Feedlots, turning the corner?

The liquidation of the country's cattle herd continues.

Derrell Peel, Livestock marketing specialist

October 24, 2022

3 Min Read

The latest USDA Cattle on Feed report pegged the October 1 cattle on feed inventory at 11.449 million head, down 0.9 percent year over year. This is the first year over year decrease in the monthly on-feed inventory since December 2021. Among the largest feedlot states, on-feed totals in Texas and Nebraska remain higher year over year, up 3.3 and 3.8 percent respectively while feedlot totals are down in Kansas, 6.7 percent lower year over year and Colorado, down 5.3 percent from last year.

The quarterly breakdown of steers and heifers for October 1 showed that the number of steers on feed was down 2.3 percent from last year while the number of heifers was up 1.4 percent year over year. The number of heifers on feed indicates continued liquidation in the cattle herd with heifers on feed representing 39.7 percent of total feedlot inventories, the highest heifer on feed percentage in 21 years since October 2001. The number of heifers on feed in Texas on October 1 was up 13.1 percent year over year, giving Texas an unusually large share of total heifers on feed and the highest Texas total for heifers on feed since 2001. This is consistent with the severe drought conditions in the southern plains this year.

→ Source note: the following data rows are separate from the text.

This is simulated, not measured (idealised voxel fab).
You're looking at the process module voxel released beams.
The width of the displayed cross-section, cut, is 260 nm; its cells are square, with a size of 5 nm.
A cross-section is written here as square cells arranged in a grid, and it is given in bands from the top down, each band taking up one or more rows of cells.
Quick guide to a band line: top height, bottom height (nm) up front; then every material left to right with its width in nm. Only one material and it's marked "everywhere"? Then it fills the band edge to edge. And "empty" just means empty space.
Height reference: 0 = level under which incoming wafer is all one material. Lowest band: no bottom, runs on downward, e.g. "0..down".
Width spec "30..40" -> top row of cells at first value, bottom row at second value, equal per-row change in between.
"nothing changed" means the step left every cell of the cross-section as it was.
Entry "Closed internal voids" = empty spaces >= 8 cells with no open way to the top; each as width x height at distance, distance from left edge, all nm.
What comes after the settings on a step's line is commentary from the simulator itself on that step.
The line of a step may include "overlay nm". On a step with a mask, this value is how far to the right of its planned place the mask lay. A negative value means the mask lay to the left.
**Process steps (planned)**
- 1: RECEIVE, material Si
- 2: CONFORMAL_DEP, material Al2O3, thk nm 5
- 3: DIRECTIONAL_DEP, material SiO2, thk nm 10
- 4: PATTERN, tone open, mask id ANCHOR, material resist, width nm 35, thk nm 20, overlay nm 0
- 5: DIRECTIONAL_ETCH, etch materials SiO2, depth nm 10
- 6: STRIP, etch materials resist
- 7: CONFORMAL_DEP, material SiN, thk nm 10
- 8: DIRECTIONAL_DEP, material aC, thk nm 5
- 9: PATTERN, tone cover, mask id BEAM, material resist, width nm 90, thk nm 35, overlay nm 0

September feedlot placements were 96.2 percent of last year and the 3.8 percent year over year decrease was the largest monthly placement decrease since July 2021. Placements of cattle from 600 – 900 pounds were down 7.6 percent year over year with placements under 600 pounds up 2.3 percent year over year and placements over 900 pounds up 2.7 percent year over year.  September feedlot placements were lower in Texas (down 8.9 percent year over year), Kansas, down 11.9 percent and Colorado, down 4.5 percent from last year.  However, placements in Nebraska were up 8.3 percent year over year in September. 

Feedlot marketings in September were up 4.0 percent year over year with increased marketings in Nebraska, up 10.3 percent, and Kansas, up 4.6 percent and Colorado unchanged from last year. Marketings from Texas feedlots were down 1.2 percent year over year in September. Total feedlot marketings in the past six months have averaged 1.4 percent higher year over year.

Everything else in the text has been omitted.